A second whistleblower has come forward accusing President Donald Trump of inappropriate behavior during his July 25 phone call with his Ukrainian counterpart, Volodomyr Zelensky.
The second whistleblower has spoken with the inspector general and is being represented by Mark Zaid, the same attorney representing the first whistleblower who drew attention to Trump's allegedly inappropriate phone call with Zelensky, according to ABC News. Zaid informed ABC News anchor George Stephanopoulos that the second whistleblower has first-hand information about some of the allegations outlined in the original whistleblower's complaint, and consequently has had a conversation with the intelligence community's inspector general, Michael Atkinson.
Zaid's co-counsel, Andrew P. Bakaj, confirmed in a tweet on Sunday that "I can confirm that my firm and my team represent multiple whistleblowers in connection to the underlying August 12, 2019, disclosure to the Intelligence Community Inspector General. No further comment at this time."

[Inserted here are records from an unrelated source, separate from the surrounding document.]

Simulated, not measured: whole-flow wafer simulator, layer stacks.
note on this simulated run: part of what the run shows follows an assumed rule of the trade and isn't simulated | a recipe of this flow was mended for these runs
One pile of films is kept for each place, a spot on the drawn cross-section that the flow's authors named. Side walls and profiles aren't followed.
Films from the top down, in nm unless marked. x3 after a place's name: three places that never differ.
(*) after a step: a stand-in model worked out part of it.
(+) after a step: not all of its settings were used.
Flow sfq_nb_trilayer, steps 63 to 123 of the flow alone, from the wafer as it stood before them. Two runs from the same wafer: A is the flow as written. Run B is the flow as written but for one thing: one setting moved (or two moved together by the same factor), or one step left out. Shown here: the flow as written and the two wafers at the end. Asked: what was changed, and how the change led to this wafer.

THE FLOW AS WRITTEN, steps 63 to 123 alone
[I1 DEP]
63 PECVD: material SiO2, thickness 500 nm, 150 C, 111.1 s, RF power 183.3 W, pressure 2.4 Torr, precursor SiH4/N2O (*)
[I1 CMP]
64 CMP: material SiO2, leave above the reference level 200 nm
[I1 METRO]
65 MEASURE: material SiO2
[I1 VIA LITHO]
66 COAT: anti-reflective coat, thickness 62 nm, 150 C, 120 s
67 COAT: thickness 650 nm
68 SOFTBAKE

The New York Times reported on Friday that another complainant may be stepping forward, writing that a new complaint could "add further credibility to the account of the first whistle-blower, a C.I.A. officer who was detailed to the National Security Council at one point." The reported also noted that the original whistleblower "relied on information from more than a half-dozen American officials to compile his allegations about Mr. Trump’s campaign to solicit foreign election interference that could benefit him politically."
The original complaint against Trump has prompted an impeachment inquiry against the president. During the phone call with Zelensky, Trump asked the Ukrainian president to investigate whether Biden had pushed for the resignation of top prosecutor Viktor Shokin to protect his son Hunter Biden from supposed corruption charges (there is no evidence that Hunter Biden had ever been accused of wrongdoing). He also implied that Hillary Clinton's private email server may be in Ukraine and asked for assistance in obtaining it. Notes from the conversation suggested that Trump was linking providing Ukraine with military aid and equipment from the United States to the government's assistance in the requested "favor."
Although Trump has denied any wrongdoing in the Ukraine phone call, he seemed to repeat that behavior when speaking with reporters outside the White House last week.
"China should start an investigation into the Bidens, because what happened in China is just about as bad as what happened with Ukraine. If they don't do what we want, we have tremendous power," Trump told reporters, seeming to connect China helping Trump find dirt on Biden to the president's ongoing trade war against that country.
In the case of the China accusation, Trump is accusing Hunter Biden of using a 2013 trip on Air Force Two to China with his father to obtain $1.5 billion for a private equity fund he had formed.
Although Trump's public statements toward China and the notes from his conversation with Zelensky strongly suggest that he tried to convince foreign governments to help him in his possible political campaign against Joe Biden, Democrats face an uphill battle in attempting to forcibly remove the president from office. In order for Trump to be impeached, a majority of the members of the House of Representatives must vote to do so — and because Democrats are in control of that chamber, this could plausibly happen. For Trump to be convicted and removed from office, however, at least 20 Senate Republicans would have to join the 45 Democrats and two Democratic-leaning independents in that body to obtain a two-thirds majority. The only Senate Republican who has given any indication of even considering this is Sen. Mitt Romney of Utah.